Undercover Design: Alumnus Contributes to Classified Project for Chevrolet
While working as an intern for Tiger Studio during his junior year, Churu Yun (‘11, Industrial Design) found himself in an interesting position. Having proven his skill in approaching user interfaces from an industrial design perspective, Yun was picked to work on an important new project for the studio. The catch? A big red "CLASSIFIED" stamped on his internship file.
As it turned out, Tiger Studio had been tasked with helping one of its clients, Johnson Controls, design the instrument cluster for the 2014 Chevrolet Corvette Stingray, and the project was shrouded in secrecy.
"It was kind of crazy,” Yun said of working on such a high-profile project. “It was a top-secret project and I wasn't able to tell anyone about it, so if I seemed really tired in class, I didn't really have an excuse for it. It was challenging, but it was so exciting to work on it."

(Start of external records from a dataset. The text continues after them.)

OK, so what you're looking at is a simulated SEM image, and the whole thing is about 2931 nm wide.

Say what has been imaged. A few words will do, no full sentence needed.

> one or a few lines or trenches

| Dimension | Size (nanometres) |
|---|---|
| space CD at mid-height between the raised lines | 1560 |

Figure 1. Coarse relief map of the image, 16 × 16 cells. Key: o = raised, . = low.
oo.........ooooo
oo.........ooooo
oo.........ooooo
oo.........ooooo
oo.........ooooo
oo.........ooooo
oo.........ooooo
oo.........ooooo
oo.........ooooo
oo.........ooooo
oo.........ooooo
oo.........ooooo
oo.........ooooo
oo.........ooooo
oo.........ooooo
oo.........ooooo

The project continued through his junior year and well into the summer following graduation, and Yun was not able to talk about it until after the car was released in early 2013. Today, Yun can finally reflect on the experience as one that inspired him to finish his undergraduate degree and launch his professional career.
Always on the lookout for new design challenges, Yun sinks his teeth into a project
These days, with the Corvette instrument cluster in his rearview, Yun is out in Seattle working with Frog Design, an internationally recognized product strategy and design firm. His current work, which ranges from retail design to automotive design projects, has expanded his career into the arena of user experience (UX) and user interface (UI) design. Still, the veil of secrecy remains.
"The nature of what I do is such that I can't talk about it until three or four years after I work on it," Yun explained.
At KCAD, Yun was exposed to a multitude of experiences, ideas, and products that fed his passion for UI and UX-based design. His education also helped prepare him for the realities of working at a design firm.
"The design process and methodology I learned at KCAD prepared me for the rigor that we have when we design products for clients," he said. "KCAD was able to offer me insight into the kind of thinking and process you need to have to find solutions based on the market and user needs."
Design thinking, anyone? Like any good designer, Yun knows how to rapidly prototype and test solutions as challenges arise
Yun has long been interested in combining artistic design and product development. Growing up, he favored watching cartoons with robots over Tom and Jerry chasing each other around the screen. Before attending KCAD, he worked at an animatronics company that built humanoid robots for interactive exhibits and trade shows.
"I was exposed to building things from [people's] imagination that were applicable in the real world. That exposed me to the field of industrial design," he said. "When I saw examples of what it was, I instantly knew that was what I wanted to do."
According to Yun, industrial design students should embrace opportunities to diversify their work and immerse themselves in new challenges.
"When the right opportunity comes, don't be afraid to take it,” he said. “Treat every opportunity like it is a life changing moment. Don't half-ass it. Put everything you have into it and do it right."
Yun will be making the voyage back to KCAD on Tuesday, April 1 to participate in the Industrial Design program’s Career Day. He’ll be speaking about utilizing user experience to drive design, sharing more valuable post-graduation career advice, and participating in a portfolio critique.